- Introduction
- Key Takeaways
- Guidance on the integration of the baseline requirements into the new B Lab Standards (focus on XXL companies)
Introduction
To achieve B Corp Certification under Version 6 (“V6”) of the B Impact Assessment, companies with annual revenue of US$5 billion or more must meet minimum baseline requirements alongside the core certification requirements. These include adopting stakeholder governance, achieving an overall verified score over 80 on the B Impact Assessment, and successfully completing the Disclosure Review process for controversial issues.
These additional requirements reflect the greater scale, influence, and responsibility of these companies, ensuring that Certified B Corps of this size demonstrate strong, verified performance on key social and environmental issues in addition to achieving a score of 80 or above on the B Impact Assessment.
In November 2023, the Multinational Standards Advisory Council (MNC SAC) approved the integration of the Baseline Requirements into the new B Lab Standards. Aligned with B Lab’s new company size categories, these requirements primarily apply to XX Large and X Large companies, but may also apply to smaller companies, with compliance criteria scaled based on company size and impact to reflect business relevance.
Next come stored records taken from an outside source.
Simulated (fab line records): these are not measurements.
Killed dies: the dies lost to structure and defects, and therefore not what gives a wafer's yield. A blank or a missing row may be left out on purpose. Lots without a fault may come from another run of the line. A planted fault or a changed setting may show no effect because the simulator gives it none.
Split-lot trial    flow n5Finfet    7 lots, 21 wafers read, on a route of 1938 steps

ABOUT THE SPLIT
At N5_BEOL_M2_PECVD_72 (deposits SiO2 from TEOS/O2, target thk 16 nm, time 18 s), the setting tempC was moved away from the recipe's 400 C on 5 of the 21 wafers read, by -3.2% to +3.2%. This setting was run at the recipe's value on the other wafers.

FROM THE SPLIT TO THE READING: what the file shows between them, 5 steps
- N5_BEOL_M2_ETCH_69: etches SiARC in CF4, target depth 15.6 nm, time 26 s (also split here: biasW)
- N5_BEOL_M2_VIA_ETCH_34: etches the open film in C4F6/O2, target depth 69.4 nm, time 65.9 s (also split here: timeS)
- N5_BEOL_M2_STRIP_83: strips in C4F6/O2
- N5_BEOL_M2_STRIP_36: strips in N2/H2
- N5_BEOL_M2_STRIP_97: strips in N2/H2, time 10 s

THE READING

The sub-requirements apply to both parent companies and independently certifying subsidiaries, with adjustments made accordingly. As a result, all sub-requirements for US$5billion+ Certified B Corps pursuing recertification are now incorporated under the new B Lab Standards.
Given their complexity, some of the Baseline Requirements have been broken down and separated into several sub-requirements across the various impact topics. To accommodate varying governance structures, the term "Board of Directors" has been replaced with "highest governing body within the scope of certification." This ensures that oversight responsibilities rest with the most relevant governing body—whether at the subsidiary or parent level—recognizing that subsidiaries often follow group-wide policies that may not be directly overseen by the parent board.
Certified B Corps that have had their Baseline Requirements approved are likely to already fulfill many of these new integrated sub-requirements. However, additional compliance criteria may apply. These companies are strongly encouraged to conduct a gap analysis to identify any areas requiring further action to align fully with the new Standards.
This guidance outlines for each Baseline Requirement:
a) The corresponding sub-requirement under the new B Lab Standards
b) Any changes to compliance criteria
c) Adaptations for smaller companies where applicable
Key Takeaways
The existing Guidelines for Acceptance remain largely applicable and have been integrated into the new B Lab Standards, however, most corresponding sub-requirements now include expanded compliance criteria.
The most significant change to the original Baseline Requirements involve aspirational goal setting and the grievance procedure.
Governance oversight previously assigned to a Board of Directors is now designated to the highest governing body within the scope of certification, recognizing the diversity of governance structures across B Corps. Additional requirements under PSG5 require highest governing bodies to oversee social and environmental impacts as well as stakeholder considerations, ensuring that these are integrated into the company’s strategy and operations.
A company’s highest governing body within the scope of certification will be identified during the pre-verification process. For instance, the highest governing body of a parent company would be different to that of a subsidiary pursuing independent certification. Reliance on the parent company’s Board is no longer sufficient. This shift ensures accountability for implementation and meaningful application of group policies at the certifying level.
Impact reporting must now be overseen by the highest governing body to ensure top-level accountability for transparency and performance.
The grievance procedure has been separated from the materiality assessment and is now treated as a stand-alone requirement (PSG3), with an emphasis on oversight, transparency, and accountability. This recognizes that many existing grievance mechanisms are not used effectively, and therefore companies are required to disclose sufficient information to ensure the adequacy of the company response as well as implementing management and company learnings.
Aspirational goals have been removed and replaced with PSG2.4, which asks companies to set targets and report annual progress on material topics not addressed in the B Lab Standard through a gap analysis. This is because formerly acceptable aspirational goals, such as setting science-based targets and living wage goals, now sit in their own sub-requirements. The new Standards set a high bar for larger companies, and PSG2.4 ensures that the company’s B Impact Assessment provides a holistic overview of a company’s impact.
Lobbying disclosures have been strengthened to include mandatory reporting on political contributions.
Country-by-country tax reporting is now required as part of the broader tax disclosure, and both parent companies and subsidiaries must meet this requirement.
Companies are no longer able to meet the human rights policy requirement by either committing to the key human rights covenants or by identifying their salient human rights issues; a formal human rights policy is now required with specific compliance criteria.